As former executives at Bank Leumi face criminal investigation over the bank’s alleged involvement in helping customers of its U.S. branch evade taxes, two other Israeli banks are looking on uneasily – Bank Hapoalim and Mizrahi Tefahot.
These two banks are still in the midst of an investigation by U.S. authorities amid allegations that they, too, enabled customers to evade taxes.
Attorney General Avichai Mendelblit announced this past weekend that he would be launching a criminal probe into former Leumi CEO Galia Maor, former chairman Eitan Raff, and former head of the bank’s international division Zvi Itzkovitch.
Current executives at the bank are likely to be watching with concern, even though as far as is known, the investigation does not involve the bank itself or any current executives.
Over the past several years, U.S. authorities have been pursuing fines against foreign banks involved in such tax evasion affairs, and have been unwilling to come to compromise deals with banks without the banks admitting at least some guilt.
Doing so enables the banks to come to a settlement with the authorities and also pay a lower fine.

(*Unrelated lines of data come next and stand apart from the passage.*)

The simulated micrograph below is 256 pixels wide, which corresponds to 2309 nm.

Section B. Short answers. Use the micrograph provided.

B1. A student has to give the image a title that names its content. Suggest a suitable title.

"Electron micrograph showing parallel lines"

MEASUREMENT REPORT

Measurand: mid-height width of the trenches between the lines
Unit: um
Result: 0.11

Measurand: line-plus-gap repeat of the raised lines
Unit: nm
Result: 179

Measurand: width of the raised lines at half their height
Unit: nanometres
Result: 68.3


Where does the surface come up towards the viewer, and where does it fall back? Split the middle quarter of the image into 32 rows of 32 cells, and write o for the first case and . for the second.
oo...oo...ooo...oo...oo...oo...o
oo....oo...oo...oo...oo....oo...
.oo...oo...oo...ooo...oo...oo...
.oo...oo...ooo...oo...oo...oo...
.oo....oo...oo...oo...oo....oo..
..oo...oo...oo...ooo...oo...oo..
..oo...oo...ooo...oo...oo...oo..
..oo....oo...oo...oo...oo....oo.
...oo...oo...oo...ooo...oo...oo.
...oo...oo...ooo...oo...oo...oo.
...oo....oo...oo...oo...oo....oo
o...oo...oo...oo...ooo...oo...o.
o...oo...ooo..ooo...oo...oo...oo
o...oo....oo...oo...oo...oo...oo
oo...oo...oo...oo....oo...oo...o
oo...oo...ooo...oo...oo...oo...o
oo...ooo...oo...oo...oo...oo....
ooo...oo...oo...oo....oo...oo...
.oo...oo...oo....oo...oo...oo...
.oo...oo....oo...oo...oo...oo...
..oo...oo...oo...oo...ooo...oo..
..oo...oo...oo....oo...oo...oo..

This is what Leumi did, admitting fault and signing an agreement stating that charges would be pressed for these misdeeds should they be repeated over the two years following the agreement. That two-year period has ended.
However, due to their admission of guilt in the deal with U.S. authorities, the bank’s former executives have now opened themselves up to a criminal probe in Israel.
Hapoalim and Mizrahi Tefahot are now in a quandary. Admitting some guilt to U.S. authorities would leave their executives vulnerable to potential criminal probes in Israel. Current Hapoalim CEO Arik Pinto was not in a position that would put him at risk of facing an investigation in Israel; Mizrahi CEO Eldad Frisher was responsible for the bank’s international operations during some of the years currently under investigation, so he could potentially face a probe at home.
If banks go to trial, risks are great
However, if the banks choose not to admit guilt and instead decide to face a judge in the United States, the legal process could take years and cost huge sums of money. It could also lead to their U.S. operations being shuttered entirely, or cut back, and they could find the financial services available to them limited in other parts of the world.
These possibilities are not currently reflected in the two banks’ share prices.
In most cases, when foreign banks – British, Swiss or otherwise – came to agreements with U.S. regulators, authorities in the banks’ home countries did not take criminal action against the banks. However when the Swiss bank Wegelin & Co. refused to sign an agreement with U.S. authorities, the Americans blocked the bank’s access to their country’s banking system, forbade the bank from holding U.S. stocks and blocked it from holding dollars.
The bank, formerly Switzerland’s oldest private bank, went bankrupt shortly afterward.
The probe by the Justice Ministry and New York State’s financial services department has cost Hapoalim 1 billion shekels (about $280 million) so far, including legal expenses, and sources speculate that the affair may end with Hapoalim being charged a fine similar to what Leumi paid.
A trial in the United States could wind up costing the bank another 500 million shekels, and jettison its dream of buying out a U.S. bank.
Mizrahi Tefahot has absorbed costs of $44 million due to the probe it faces in the U.S., and could still pay much more.
Therefore, banks regulator Hedva Bar needs to get involved and demand that Mendelblit end the uncertainty regarding the potential probe in the former Leumi executives.
Otherwise, the affair could cause serious damage to Hapoalim and Mizrahi-Tefahot as well.